We examine a vast class of loss functions for binary classification and class probability estimation. The elements of this class are known in subjective probability as ``proper scoring rules''. They comprise all common loss functions such as log-loss, squared error loss, boosting loss derived from the exponential loss, and cost-weighted misclassification losses.
We show that proper scoring rules can be interpreted as mixtures of cost-weighted misclassification losses. This interpretation gives immediate practical insight into loss functions high mass of the mixing measure points to the class probabilities where the proper scoring rule strives for greatest accuracy. For example, log-loss emphasizes probabilities near zero and one, but boosting loss even more so.

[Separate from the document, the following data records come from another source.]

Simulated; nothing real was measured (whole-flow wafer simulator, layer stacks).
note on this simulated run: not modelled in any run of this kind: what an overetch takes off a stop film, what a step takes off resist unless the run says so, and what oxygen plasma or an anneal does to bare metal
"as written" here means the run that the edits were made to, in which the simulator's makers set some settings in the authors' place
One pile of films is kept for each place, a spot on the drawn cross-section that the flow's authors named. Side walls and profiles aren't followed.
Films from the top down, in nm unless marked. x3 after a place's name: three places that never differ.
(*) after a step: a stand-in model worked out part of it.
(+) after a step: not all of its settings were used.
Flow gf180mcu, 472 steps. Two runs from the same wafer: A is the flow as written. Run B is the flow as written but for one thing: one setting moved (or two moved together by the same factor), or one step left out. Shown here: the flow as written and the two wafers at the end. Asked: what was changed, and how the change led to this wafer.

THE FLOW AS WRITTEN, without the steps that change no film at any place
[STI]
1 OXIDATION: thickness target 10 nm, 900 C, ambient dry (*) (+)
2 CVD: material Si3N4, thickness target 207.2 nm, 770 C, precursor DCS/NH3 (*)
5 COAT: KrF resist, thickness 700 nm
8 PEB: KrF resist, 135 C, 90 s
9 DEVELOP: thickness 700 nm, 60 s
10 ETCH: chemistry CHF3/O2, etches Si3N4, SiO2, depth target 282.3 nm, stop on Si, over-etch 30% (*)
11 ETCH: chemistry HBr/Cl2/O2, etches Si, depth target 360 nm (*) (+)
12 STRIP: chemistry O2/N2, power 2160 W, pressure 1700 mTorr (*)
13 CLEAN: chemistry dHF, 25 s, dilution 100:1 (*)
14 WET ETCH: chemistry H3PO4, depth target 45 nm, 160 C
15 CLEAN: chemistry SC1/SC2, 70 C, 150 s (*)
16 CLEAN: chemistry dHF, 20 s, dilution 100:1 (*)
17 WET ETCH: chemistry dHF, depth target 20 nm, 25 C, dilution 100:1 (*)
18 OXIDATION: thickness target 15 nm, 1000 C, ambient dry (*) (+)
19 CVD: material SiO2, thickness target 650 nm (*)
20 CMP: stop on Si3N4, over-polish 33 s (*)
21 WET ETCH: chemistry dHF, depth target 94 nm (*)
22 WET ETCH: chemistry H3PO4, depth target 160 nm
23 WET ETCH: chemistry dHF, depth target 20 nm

All proper scoring rules permit Fisher scoring algorithms, with versions for stagewise fitting a la boosting. The implementation with Iteratively Reweighted LS uses weights that derive from the mixing weights of the mixture decomposition. It follows that a recent algorithm by Hand and Vinciotti (2003) minimizes certain proper scoring rules.
The mixture decomposition of proper scoring rules carries over to information measures such as entropy and the Gini index. Because these measures underlie tree-based classification, every proper scoring rule translates to a new tree splitting criterion.
The mixture decomposition of proper scoring rules also carries over to Bregman distances and can be used to derive inequality bounds for asymptotic theory.